Located on the third floor of Starbucks headquarters, the cafe serves food that is fresh and trendy yet still comforting, says general manager Rick Stromire.
SODO Kitchen, owned by Starbucks and managed by Bon Appétit Management, opened to the public in early May for breakfast and lunch.
Breakfast is a sleepier affair of continental fare (bagels, pastries, oatmeal and cold cereal) and omelets, scrambles and breakfast meats at the ready. But the kitchen fires up the hot stations in time for lunch, when big crowds bustle through the restaurant's doors.
The menu: Rotisserie items, like the prime rib with a horseradish crust ($9.79) and roast chicken served with seasonal veggies ($8.29), make for a well-rounded meal. For more traditional fare, try the burgers — beef, chicken or quinoa patties ($2.89-$7.79) — or thin-crust pizzas ($6.79-$7.49).
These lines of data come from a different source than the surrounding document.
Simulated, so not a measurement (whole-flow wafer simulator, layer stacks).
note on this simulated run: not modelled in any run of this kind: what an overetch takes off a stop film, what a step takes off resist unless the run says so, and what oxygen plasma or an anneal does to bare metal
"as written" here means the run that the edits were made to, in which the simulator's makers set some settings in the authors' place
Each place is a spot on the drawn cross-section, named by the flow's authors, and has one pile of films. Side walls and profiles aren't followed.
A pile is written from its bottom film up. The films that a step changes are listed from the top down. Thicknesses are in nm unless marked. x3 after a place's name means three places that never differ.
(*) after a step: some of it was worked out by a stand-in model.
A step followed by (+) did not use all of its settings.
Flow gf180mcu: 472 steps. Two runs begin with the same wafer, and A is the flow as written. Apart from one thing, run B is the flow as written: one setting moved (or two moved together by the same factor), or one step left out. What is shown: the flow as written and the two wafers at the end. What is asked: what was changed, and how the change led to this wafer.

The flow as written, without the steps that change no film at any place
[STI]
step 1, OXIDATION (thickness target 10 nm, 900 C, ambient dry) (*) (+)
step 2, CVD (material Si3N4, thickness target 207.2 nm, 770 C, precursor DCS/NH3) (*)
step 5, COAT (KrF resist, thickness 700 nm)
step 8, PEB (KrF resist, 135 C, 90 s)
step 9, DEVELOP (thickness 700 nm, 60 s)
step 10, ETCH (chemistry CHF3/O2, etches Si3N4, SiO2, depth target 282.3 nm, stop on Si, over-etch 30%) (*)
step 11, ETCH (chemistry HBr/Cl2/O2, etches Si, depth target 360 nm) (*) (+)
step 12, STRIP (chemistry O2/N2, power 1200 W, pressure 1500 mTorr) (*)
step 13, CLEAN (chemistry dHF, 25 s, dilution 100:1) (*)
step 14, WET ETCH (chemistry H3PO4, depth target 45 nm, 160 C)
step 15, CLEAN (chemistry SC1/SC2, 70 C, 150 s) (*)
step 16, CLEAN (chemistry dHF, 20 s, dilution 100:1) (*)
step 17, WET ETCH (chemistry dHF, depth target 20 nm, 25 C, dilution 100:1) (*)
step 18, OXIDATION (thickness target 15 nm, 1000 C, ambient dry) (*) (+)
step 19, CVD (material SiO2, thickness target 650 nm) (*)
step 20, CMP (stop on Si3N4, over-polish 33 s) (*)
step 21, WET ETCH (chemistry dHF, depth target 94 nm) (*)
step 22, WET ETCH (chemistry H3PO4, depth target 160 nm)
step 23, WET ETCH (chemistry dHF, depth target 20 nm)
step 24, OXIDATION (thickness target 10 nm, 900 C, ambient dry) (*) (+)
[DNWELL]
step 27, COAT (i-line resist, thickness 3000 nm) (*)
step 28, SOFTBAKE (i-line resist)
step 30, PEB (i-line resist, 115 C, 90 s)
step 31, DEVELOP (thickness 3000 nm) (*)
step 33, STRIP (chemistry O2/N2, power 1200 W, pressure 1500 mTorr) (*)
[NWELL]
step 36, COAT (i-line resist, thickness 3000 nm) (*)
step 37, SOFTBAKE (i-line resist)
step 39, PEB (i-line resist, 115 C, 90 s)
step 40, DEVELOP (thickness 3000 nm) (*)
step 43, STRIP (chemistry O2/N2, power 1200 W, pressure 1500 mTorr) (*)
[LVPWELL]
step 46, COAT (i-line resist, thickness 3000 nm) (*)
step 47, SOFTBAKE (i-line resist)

The "global" dining station offers some zingy alternatives, such as chicken tikka masala ($8.29). Make-yourself salads (51 cents per ounce for vegetarian or 62 cents per ounce with meat) feature locally sourced produce.
What to write home about: In the past, I have been rightfully skeptical of scrambled eggs made in bulk, but the Beecher's cheese and chive scramble was excellent. For lunch, the rustic mushroom bisque, potato cauliflower purée and crisp-skinned roast chicken hit the spot during a gray Seattle day.
What to skip: The red-chili mahi mahi was a bit fishy and seemed out of its (nautical) league compared with the other local seafood options.
The setting: A sleek cafeteria with modern concrete floors and plenty of plush seating.
Summing up: Breakfast for two with corned-beef hash ($6.99), egg scramble with a side of bacon ($5.99) and two drip coffees (99 cents each) came to $14.96, not including tax and tip. For lunch, a rotisserie chicken with two sides ($8.29), bowl of soup ($3.99), mahi mahi ($8.99) and a single slider ($2.89) rang up at $24.16 and fed two.